Chapter Fifteen

FROM HORSHAM THEY TOOK THE TRAIN to Stawell (pronounced “Stall”), about forty miles to the southeast. Mrs. Clemens and Clara went directly to the Commercial Hotel while Clemens proceeded to Town Hall, where he was welcomed by a delegation of dignitaries, and where later that night he performed.

Today the Hall Keeper, Mr. Graham Rickard, a handsome, middle-aged man with a trimmed beard and a military posture, shows us what’s left of the upstairs auditorium where Clemens performed. Now, with its ceiling lowered, the great room has been converted into offices, and there is no long view to the wooden stage, slightly canted toward the audience, to which Mr. Rickard guides us. Clemens would have been accustomed to a “raked” stage, though it was unnecessary for his solo performances. The angled platform helped those watching from a level floor to see players in the rear. By the time of his tour, flat stages had already begun replacing raked ones, to facilitate the use of free-standing, three-dimensional props, so Clemens probably performed on both kinds. Even today, especially in London, performers can experience the challenge of adjusting to an angled stage — more of an issue for dancers than for actors — and set designers can confront the problem of making props that stand on a slanted floor appear level.

It was probably in Stawell, before her father’s performance that evening, that Clara took a walk in the country and found a sheep lying on its side. Convinced it was dying, she walked back to town, where she bought ether and learned how to use it to put the creature out of its misery. Fortunately, on her way back, she met the owner of the sheep, who explained that once a sheep falls down at this time of year, it cannot rise by itself because its wool is too heavy. After he hauled the sheep to its feet, she reported, it “toddled off, contented with the world.”

The next day the Clemenses visited the nearby Great Western winery Holding lighted candles, they descended into the underground cellars, where, by flickering light, they saw 120,000 bottles of champagne in various stages of maturation. The cellars, hacked out of granite by out-of-work gold miners, provided a constant, perfect temperature of fifteen degrees centigrade. The winery, still in operation, has become the world’s second-largest producer of champagne (the largest is in Spain). Its tunnels or “drives,” greatly extended since the Clemenses’ visit, now hold two million bottles of premium champagne. Like the Clemenses, you can descend from the heat of the day into the cool cellars, see the hewers’ pickax marks, and learn about the méthode champenoise. But unless you are a distinguished visitor, you are unlikely to be accompanied by an entourage like that of the Clemenses’, which included the Minister of Mines, the Mayor of Stawell, other local politicos, and the winery’s proprietors, Mr. and Mrs. Hans Irvine. Today, even distinguished visitors will not be guided by the owner, now a public corporation.

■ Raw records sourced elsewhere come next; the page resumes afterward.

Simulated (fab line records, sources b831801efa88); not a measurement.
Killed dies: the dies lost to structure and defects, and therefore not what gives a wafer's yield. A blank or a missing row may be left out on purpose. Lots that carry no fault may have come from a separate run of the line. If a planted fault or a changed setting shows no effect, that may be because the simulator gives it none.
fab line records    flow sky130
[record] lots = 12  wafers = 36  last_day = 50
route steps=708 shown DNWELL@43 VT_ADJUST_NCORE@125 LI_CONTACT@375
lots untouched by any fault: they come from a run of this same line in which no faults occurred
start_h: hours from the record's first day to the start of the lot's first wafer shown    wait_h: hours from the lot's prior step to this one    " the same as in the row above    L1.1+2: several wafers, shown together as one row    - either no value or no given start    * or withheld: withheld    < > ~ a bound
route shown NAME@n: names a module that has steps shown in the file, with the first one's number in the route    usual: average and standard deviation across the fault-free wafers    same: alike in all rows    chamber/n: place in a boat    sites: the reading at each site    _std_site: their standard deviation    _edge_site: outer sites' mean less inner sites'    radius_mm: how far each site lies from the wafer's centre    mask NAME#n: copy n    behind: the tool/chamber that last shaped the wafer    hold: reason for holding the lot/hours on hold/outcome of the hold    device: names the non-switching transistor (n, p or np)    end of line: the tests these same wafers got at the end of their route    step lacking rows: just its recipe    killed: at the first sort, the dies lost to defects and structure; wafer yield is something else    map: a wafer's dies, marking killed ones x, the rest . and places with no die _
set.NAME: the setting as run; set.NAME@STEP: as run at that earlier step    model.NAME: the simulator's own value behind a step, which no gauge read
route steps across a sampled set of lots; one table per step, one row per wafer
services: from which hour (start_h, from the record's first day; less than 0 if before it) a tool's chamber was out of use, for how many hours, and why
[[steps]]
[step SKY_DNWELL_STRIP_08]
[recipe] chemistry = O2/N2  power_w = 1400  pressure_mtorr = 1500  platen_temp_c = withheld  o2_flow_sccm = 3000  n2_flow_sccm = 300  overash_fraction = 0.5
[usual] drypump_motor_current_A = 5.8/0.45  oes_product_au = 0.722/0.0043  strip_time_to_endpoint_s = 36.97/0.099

On their way back to Stawell, the Clemenses stopped at a clump of about twenty huge, rounded boulders in a grove of gum trees. These rocks or tors, formed eons ago by the erosion of a granite mass, are called the Sisters or the Three Sisters. They were probably named for the three daughters of the Levi family, early settlers who once made their home near the rocks. It is said that the sisters’ descendants still live in Stawell.

The Clemenses would be surprised if they could see the boulders today. The rocks now display a psychedelically bright palimpsest of spray-painted names and slogans. Mr. Rickard’s father, Donald Rickard, a seventy-eight-year-old local historian, tells us that the rocks have been painted as long as he can remember, although the spray-painting is relatively new. According to a contemporary photograph, the rocks were still unmarked at the time of the Clemenses’ visit.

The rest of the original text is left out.